Low index troughput during simultaneous indices creation


(Alan Santos) #1

Hi all,

My scenario:

Kafka-input 5.1.11
LS 5.6
ES 2.2
Number of topics: 110 (and increasing)
Number of shard per index (original data): 2
Number of shard per index (modifed data): 1

The LS consumes data from various topics using the topics_pattern. Each topic will result two indices because out login at the LS filter. We basically clone the event and add on ES the original event and the modifed event (with some field less). The name of the indices follow the pattern and use topic name

index => "[@metadata][kafka][topic]-originalData-%{+YYYYMMdd}"

and the other output

index => "[@metadata][kafka][topic]-modifedData-%{+YYYYMMdd}"

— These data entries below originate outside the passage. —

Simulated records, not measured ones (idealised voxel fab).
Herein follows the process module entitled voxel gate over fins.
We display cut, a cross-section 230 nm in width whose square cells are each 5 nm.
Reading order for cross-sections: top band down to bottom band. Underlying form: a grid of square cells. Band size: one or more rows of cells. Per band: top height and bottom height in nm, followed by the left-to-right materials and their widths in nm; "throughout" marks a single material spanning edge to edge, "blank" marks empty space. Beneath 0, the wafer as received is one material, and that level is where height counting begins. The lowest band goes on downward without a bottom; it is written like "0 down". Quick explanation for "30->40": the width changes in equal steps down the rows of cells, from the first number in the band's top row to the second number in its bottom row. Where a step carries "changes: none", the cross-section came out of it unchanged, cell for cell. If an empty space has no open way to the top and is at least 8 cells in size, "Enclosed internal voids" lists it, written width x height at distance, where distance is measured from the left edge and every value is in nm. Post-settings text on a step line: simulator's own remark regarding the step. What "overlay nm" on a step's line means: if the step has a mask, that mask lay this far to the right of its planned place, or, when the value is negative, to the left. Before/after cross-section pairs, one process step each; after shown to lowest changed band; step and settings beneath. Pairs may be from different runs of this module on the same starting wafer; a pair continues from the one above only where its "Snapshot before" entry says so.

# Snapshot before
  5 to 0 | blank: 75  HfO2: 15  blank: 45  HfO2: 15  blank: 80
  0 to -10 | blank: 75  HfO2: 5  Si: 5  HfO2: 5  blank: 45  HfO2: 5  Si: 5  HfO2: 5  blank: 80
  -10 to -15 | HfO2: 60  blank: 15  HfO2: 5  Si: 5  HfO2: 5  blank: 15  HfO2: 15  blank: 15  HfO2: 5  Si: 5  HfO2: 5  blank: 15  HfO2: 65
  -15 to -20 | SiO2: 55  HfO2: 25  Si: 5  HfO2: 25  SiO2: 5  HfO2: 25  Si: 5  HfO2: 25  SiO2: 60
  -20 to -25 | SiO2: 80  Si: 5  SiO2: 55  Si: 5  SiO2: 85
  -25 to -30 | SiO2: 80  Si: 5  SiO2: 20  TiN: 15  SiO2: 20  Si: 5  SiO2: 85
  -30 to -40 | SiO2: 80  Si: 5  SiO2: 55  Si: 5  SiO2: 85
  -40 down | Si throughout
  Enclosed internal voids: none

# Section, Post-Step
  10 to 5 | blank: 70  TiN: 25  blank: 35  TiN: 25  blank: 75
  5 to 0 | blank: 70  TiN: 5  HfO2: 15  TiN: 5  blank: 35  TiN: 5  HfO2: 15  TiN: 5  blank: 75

Everything work's well (usually we are near realtime logs), but when we start a new day, the troughput goes down to 0. I think that the task of various index creation at the same time is a hard thing to do, but it's annoying because the cluster come back index process only after ~ 30 minutes. I can see that on my kafka graphs:

There are some alternative to avoid this? Any options or workarounds?

Regards,


(Christian Dahlqvist) #2

How many indices and shards do you have in the cluster? What is the average shard size? How many nodes do you have in the cluster? What is the specification of each node? Why are you creating a separate index per topic and day?

Given the indexing rate in the graph you showed, I suspect that you may have far too many small indices and shards. Have a look at this blog post about shards and sharing guidelines.


(Alan Santos) #3

Number of shards: ~37167
Number of indices: ~14520
Number of data nodes: 12
Number of clientes nodes: 3
Number of master nodes: 3
Instance type data nodes: i3.2xlarge ( 8 CPU, 61 GB memory and 1900 GB NVMe SSD storage)
Shard average size: I really don't know. I can calculate it now, but it's depends on customer traffic, so, tomorrow we will have a different value for sure. I know that shards have a huge different. (from 200 kb to 90 GB).

Each topic represents a customer. Those customers have different log retention policy (we use curator after that to cleanup indices).

This can really happen because we don't know how many data our customer will recive (those index store a kind of accesslog, but with payloads).


(Christian Dahlqvist) #4

That is far too many shards, and given the disk space per host they should be quite small as well. You will need to reduce that significantly in my opinion. That many indices and shards has potentially led to a quite large cluster state that is taking time up update and distribute. If you have problem managing the index size when indices correspond to a fixed time-period, instead use the rollover index API and target a specific ideal size rather than time-period. Adjust the maximum period an index can handle based on the total retention period. This is described in this blog post.